REVIEW: Article

Key to Rome: Don’t Leave Home Without It!

Key to Rome is without question the most beautiful, imaginative and instructive guidebook I have ever seen. It rekindles one’s passion for this great city and makes one want to hop on the next plane to Rome, but this time led by these two exciting companions—former Ambassador Frederick Vreeland and his wife, Vanessa, a well-known British artist who works in glass and mosaics.

The Vreelands have lived in Rome for many years and in this unique guide, they combine sophistication and wit with brilliant, artistic layouts and graphics.  Indeed, there are some 500 color and 75 black and white illustrations, printed on sturdy, shiny paper, and yet this book is just the right size and weight to carry around as one tours the magic city.

And what a wealth of information the Vreelands provide!  As they write in their introduction, “The key to enjoying Rome is seeing it through the four layers of cultural history, which remain vivid even today.”  So they begin by walking the visitor through Ancient Rome, starting with the Colosseum, the Roman Forum, the Pantheon and many more wonders.  There follows a section on Christian Rome, beginning at St. Peter’s, then a section on the Renaissance and Baroque—the piazzas and fountains, the palaces and much more.

It would be a joy to do all this with book in hand, rather than being followed by tiresome guides droning along with the patter they inflict on tourists on a daily basis. Instead, the Vreelands give you all the information needed, covering the Eternal City’s 2,800-year history, in an easily readable, organized way, as well as conversational tidbits written with humor and style.

Finally, after one has savored this cornucopia of history and visual beauty, the Vreelands provide a chapter on “Shopping and the Grand Tour.” And under the title of essentials, they list all the museums, their holdings and their days and hours of operation as well as how to get there.  Hotels and restaurants are helpfully grouped by location and tariff.  The authors also cover “Rome for Children,” “Rome by Night” and even include some language hints as well as how to reach certain emergency services.

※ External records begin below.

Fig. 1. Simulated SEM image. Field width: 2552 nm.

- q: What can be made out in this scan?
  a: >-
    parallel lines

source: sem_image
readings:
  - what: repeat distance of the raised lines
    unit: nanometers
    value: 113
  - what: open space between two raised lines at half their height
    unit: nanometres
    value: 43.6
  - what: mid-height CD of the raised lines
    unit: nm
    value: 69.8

One marvels at the amount of work that has gone into this book and the extra-ordinary tools they give the reader, such as color coding the chapters so you can quickly turn to the section you want and the use of little key icons to indicate special favorites or little known delights. The inside flaps of both front and back give fold out maps of the city, which not only are excellent, but save the visitor having to carry and keep track of separate maps.

A book reviewer should be able to find something to criticize in any book.  Truthfully, I cannot.  And to sum up my impressions of Key to Rome, I can only say if you are planning a trip to Rome, “Don’t leave home without it.”